1Continuing with the Mean Value Theorem¶
Corollary: Let $I = [a,b]$ be a closed and bounded interval, $f : I \to \mathbb{R}$ continuous on $[a,b]$ and differentiable on $(a,b)$. Then
(i) $f$ is increasing on $I \iff f'(c) \geq 0$ for all $x \in I$
(ii) $f$ is decreasing on $I \iff f'(c) \leq 0$ for all $x \in I$
Proof: We'll prove the first, as the second is pretty much the same.
($\Leftarrow$) Let $x_1, x_2 \in I$ be such that $x_1 < x_2$. Apply the Mean Value Theorem to $f$ on $[x_1,x_2]$. Then there exists $c \in (x_1, x_2)$ such that $\displaystyle\frac{f(x_2) - f(x_1)}{x_2 - x_1} = f'(c)$. Then $\displaystyle\frac{f(x_2) - f(x_1)}{x_2 - x_1} \geq 0$. Multiply by $x_2 - x_1 > 0$ to get that $f(x_2) - f(x_1) \geq 0$, i.e. $f(x_1) \leq f(x_2)$, i.e. $f$ is increasing on $I$.
($\Rightarrow)$ If $f$ is increasing, for fixed $c \in (a,b)$ and $c < x$ then $f(c) \leq f(x)$ so $f(x) - f(c) \geq 0$ and $\displaystyle\frac{f(x) - f(c)}{x-c} \geq 0$. But $\displaystyle\frac{f(x)-f(c)}{x-c} \to f'(c)$ as $x \to c$, thus $f'(c) \geq 0$.
As we mentioned, (ii) follows similarly.
Lemma: Let $I \subseteq \mathbb{R}$ be an interval, $f : I \to \mathbb{R}$ be a function on $I$ differentiable at $c \in I$.
(i) if $f'(c) > 0$, there exists $\delta > 0$ such that $f(x) > f(c)$ for all $c < x < c + \delta$.
(ii) if $f'(c) < 0$, there exists $\delta > 0$ such that $f(x) > f(c)$ for all $c-\delta < x < c$.

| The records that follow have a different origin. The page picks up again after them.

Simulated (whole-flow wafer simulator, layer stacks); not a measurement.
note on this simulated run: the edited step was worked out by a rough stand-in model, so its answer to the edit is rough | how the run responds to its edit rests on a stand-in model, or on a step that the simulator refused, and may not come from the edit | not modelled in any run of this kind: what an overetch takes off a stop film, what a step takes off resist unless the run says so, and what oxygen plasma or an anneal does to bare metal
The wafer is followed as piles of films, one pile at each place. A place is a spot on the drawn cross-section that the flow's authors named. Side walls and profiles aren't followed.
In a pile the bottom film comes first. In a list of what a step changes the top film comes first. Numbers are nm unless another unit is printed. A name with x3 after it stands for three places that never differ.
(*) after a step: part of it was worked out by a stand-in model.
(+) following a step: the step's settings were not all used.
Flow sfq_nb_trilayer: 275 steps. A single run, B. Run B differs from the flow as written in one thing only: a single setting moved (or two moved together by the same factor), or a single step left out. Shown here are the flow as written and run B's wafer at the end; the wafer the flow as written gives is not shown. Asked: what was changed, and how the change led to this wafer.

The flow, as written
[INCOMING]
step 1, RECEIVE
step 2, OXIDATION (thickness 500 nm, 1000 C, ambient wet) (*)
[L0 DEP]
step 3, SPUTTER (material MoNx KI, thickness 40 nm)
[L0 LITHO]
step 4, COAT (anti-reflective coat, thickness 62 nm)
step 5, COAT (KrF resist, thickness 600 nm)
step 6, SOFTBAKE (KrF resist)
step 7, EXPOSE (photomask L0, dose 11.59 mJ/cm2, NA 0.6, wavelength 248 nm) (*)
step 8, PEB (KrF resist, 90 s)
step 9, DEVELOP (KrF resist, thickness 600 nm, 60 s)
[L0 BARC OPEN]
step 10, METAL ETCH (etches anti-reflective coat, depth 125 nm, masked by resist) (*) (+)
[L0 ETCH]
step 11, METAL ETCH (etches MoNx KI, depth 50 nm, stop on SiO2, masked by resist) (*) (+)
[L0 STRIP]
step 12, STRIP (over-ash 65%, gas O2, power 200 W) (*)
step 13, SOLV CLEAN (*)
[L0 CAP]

Proof: We'll prove the first as the second follow similarly. Using essentially the same proof as the previous corollary: let $c \in I$ be such that $f'(c) > 0$. There exists $\delta > 0$ such that if $0 < |x-c|<\delta$ then $\displaystyle\frac{f(x)-f(c)}{x-c} > 0$ if $x-c > 0$, i.e. if $x$ is such that $c < x < c+\delta$ then $\displaystyle\frac{f(x)-f(c)}{x-c} > 0$. Multiplying by $x-c>0$ gives us $f(c) < f(x)$.
As we mentioned, (ii) follows similarly.
This leads us to Darboux's Theorem:
Theorem: (Darboux's) Let $f$ be differentiable on $I = [a,b]$, a closed and bounded interval. If there exists $k \in \mathbb{R}$ between $f'(a)$ and $f'(b)$ then there exists $c \in (a,b)$ such that $f'(c) = k$.
Proof: Suppose WLOG that $f'(a) < k < f'(b)$. Define $g(x) = kx - f(x)$. $g(x)$ is also differentiable on $I$. In particular, $g$ is continuous on $I$, so $g(x)$ attains a maximum on $I$. $g'(a) = k - f'(a) > 0$. Thus by the previous lemma, the maximum is not attained at $x = a$. Similarly, $g'(b) = k - f'(b) < 0$, so again the maximum of $g$ is not attained at $b$. Let $c \in (a,b)$ be the point where $g$ attains its maximum by the theorem. As we saw last time, $g'(c) = 0 = k - f'(c)$, i.e. $f'(c) = k$.
Here is a nice application of the above theorem: imagine being given some function $g(x)$ defined by:
$$ g(x) = \left\{ \begin{array}{rl} -1 & : x \in [-1,0)\\ 0 & : x = 0 \\ 1 & : x \in (0, 1] \end{array} \right. $$
Is $g$ the derivative of some function $f$ on $[-1,1]$? No! (emphasis via the prof) by Darboux's theorem.